We're currently working to the OData standard:
http://www.odata.org/developers/protocols/operations
According to this standard, if you perform an PUT operation against your data, you should return a 204 status code. The standard says that:
When processing a PUT request servers return status 204 (No Content) to indicate success, no response body is needed.
Now, according to what one reads elsewhere, some places claim that if you're returning a 204 you should absolutely NOT return a response body - it's not a question of whether one is needed or not.
The problem is we kind of need to return a body. In this case we're performing an update query on a batch of items and partial success (i.e. some are updated, some are not) is possible. We'd like to inform the client of what the failures were and the response body is the only way of doing it that I can think of.
So what's the "correct" way of doing this. Should I flout the W3C and return a body? Or should I flout OData and return a different response code? Or is there another possibility?

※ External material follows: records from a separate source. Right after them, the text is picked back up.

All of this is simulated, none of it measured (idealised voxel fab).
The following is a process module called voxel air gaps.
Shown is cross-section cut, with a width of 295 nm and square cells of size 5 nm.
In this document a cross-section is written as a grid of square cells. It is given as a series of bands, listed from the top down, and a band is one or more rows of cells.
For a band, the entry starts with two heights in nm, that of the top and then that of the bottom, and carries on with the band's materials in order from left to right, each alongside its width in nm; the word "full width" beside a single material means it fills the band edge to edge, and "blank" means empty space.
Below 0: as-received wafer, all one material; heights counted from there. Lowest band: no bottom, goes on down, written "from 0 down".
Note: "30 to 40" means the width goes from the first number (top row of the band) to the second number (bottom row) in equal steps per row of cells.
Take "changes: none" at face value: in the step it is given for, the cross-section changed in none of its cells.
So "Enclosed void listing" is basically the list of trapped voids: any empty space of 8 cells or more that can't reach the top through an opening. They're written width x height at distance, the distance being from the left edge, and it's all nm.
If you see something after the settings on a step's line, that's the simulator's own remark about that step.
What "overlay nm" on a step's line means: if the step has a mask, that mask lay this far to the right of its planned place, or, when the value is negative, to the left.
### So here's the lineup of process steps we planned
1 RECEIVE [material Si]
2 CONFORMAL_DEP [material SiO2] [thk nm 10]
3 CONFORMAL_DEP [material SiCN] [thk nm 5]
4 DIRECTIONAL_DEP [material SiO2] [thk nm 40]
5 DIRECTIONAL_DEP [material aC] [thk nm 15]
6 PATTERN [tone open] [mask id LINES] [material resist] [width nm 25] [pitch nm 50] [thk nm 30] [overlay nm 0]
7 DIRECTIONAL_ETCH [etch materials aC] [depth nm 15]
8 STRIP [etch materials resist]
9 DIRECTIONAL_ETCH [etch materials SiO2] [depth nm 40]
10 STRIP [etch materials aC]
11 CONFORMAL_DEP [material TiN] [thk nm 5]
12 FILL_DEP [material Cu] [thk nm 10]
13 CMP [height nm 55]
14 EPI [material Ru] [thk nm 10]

The 204 response to PUT is not a mandatory requirement for OData servers (note that the odata.org is not a normative reference, the MS-OData document is). You can return 200 with body, in which case the body you return should be a serialization of the updated entity (after the updates were applied by the server). In fact in OData V3 we now have a support for Prefer header which does exactly this. The client can include a Prefer header with the PUT request and ask the server to respond with 200 and the updated entityt.
I think you must not return content and should consider returning a header to indicate the partially complete command.
The spec states
The 204 response MUST NOT include a message-body, and thus is always terminated by the first empty line after the header fields.